ARCHITECTURE.md

GoFlow Framework Architecture

Overview

GoFlow is a Flutter-inspired GUI framework for Go with built-in reactive state management through signals. Unlike Flutter, GoFlow simplifies state management by using signals instead of separate StatelessWidget and StatefulWidget classes.

Design Philosophy

1. Signals-First: All state management is handled through the signals package
2. Single Widget Type: No distinction between stateless and stateful widgets
3. Declarative UI: Describe what you want, not how to build it
4. Composition: Build complex UIs from simple, reusable widgets
5. Reactive: UI automatically updates when signals change

Architecture Layers

┌──────────────────────────────────────┐
│      Application Layer                │
│  (User code: MyApp, CounterApp, etc)  │
├──────────────────────────────────────┤
│         Widget Layer                  │
│  (Text, Container, Column, etc)       │
├──────────────────────────────────────┤
│       Framework Core                  │
│  (Widget, Element, BuildContext)      │
├──────────────────────────────────────┤
│      Rendering Layer                  │
│  (RenderObject, Layout, Paint)        │
├──────────────────────────────────────┤
│      Signals Layer                    │
│  (Reactive State Management)          │
├──────────────────────────────────────┤
│    Platform Layer (Future)            │
│  (WGPU, Window Management)            │
└──────────────────────────────────────┘

Core Concepts

1. Widgets

Widgets are immutable descriptions of part of the UI.

type Widget interface {
    Build(context BuildContext) Widget
    CreateElement() Element
    GetKey() Key
}

Key Points:

• Widgets are configuration objects
• They describe what to show, not how to show it
• They are cheap to create and recreate
• A widget's Build() method returns another widget (or nil for leaf widgets)

2. Elements

Elements are mutable objects that manage the widget tree lifecycle.

type Element interface {
    Mount(parent Element, slot interface{})
    Update(newWidget Widget)
    Unmount()
    Rebuild()
    GetRenderObject() RenderObject
    // ... more methods
}

Key Points:

• Elements live longer than widgets
• They manage state and the relationship between widgets and render objects
• One element per widget instance
• Elements form a tree parallel to the widget tree

3. RenderObjects

RenderObjects handle layout, painting, and hit testing.

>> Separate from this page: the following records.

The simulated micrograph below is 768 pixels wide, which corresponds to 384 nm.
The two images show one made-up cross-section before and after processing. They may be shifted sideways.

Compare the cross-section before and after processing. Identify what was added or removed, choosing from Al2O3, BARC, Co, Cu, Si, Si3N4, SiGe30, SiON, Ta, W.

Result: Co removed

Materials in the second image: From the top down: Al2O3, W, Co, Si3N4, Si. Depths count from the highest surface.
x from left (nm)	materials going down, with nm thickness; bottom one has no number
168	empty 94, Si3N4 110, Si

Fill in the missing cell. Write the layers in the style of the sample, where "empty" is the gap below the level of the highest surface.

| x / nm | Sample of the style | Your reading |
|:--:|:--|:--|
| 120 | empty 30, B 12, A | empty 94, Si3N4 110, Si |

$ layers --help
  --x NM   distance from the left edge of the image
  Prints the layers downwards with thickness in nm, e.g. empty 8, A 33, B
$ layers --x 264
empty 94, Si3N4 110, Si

type RenderObject interface {
    Layout(constraints *Constraints)
    Paint(canvas Canvas, offset *Offset)
    HitTest(position *Offset) bool
    GetSize() *Size
    // ... more methods
}

Key Points:

• Do the actual layout calculations
• Perform painting to the canvas
• Handle hit testing for events
• Form a tree (subset of element tree)

4. Signals for State

Instead of StatefulWidget, use signals:

type CounterApp struct {
    goflow.BaseWidget
    counter *signals.Signal[int]
}

func NewCounterApp() *CounterApp {
    return &CounterApp{
        counter: signals.New(0),
    }
}

func (a *CounterApp) Build(ctx goflow.BuildContext) goflow.Widget {
    count := a.counter.Get() // Reactive!
    return widgets.NewText(fmt.Sprintf("Count: %d", count))
}

The Three Trees

GoFlow maintains three parallel trees:

1. Widget Tree

• Immutable configuration
• Created by calling Build() methods
• Cheap to recreate
• Example: Text("Hello") → Container() → Column()

2. Element Tree

• Mutable objects
• Manages widget lifecycle
• Lives longer than widgets
• One-to-one with widget instances
• Example: TextElement → ContainerElement → ColumnElement

3. Render Tree

• Subset of element tree
• Only elements with RenderObjects
• Performs layout and painting
• Example: RenderText → RenderPadding → RenderColumn

Layout System

GoFlow uses Flutter's box protocol for layout:

Constraints Go Down

Parent passes constraints to children:

constraints := &Constraints{
    MinWidth:  0,
    MaxWidth:  800,
    MinHeight: 0,
    MaxHeight: 600,
}
child.Layout(constraints)

Sizes Go Up

Children return their size to parents:

func (r *RenderText) Layout(constraints *Constraints) {
    size := r.ComputeSize(constraints)
    r.SetSize(size)
}

Parents Set Positions

After layout, parents position children:

child.SetOffset(goflow.NewOffset(x, y))

Rendering Pipeline

1. Build Phase

Widget.Build() → New Widget Tree → Element.Update()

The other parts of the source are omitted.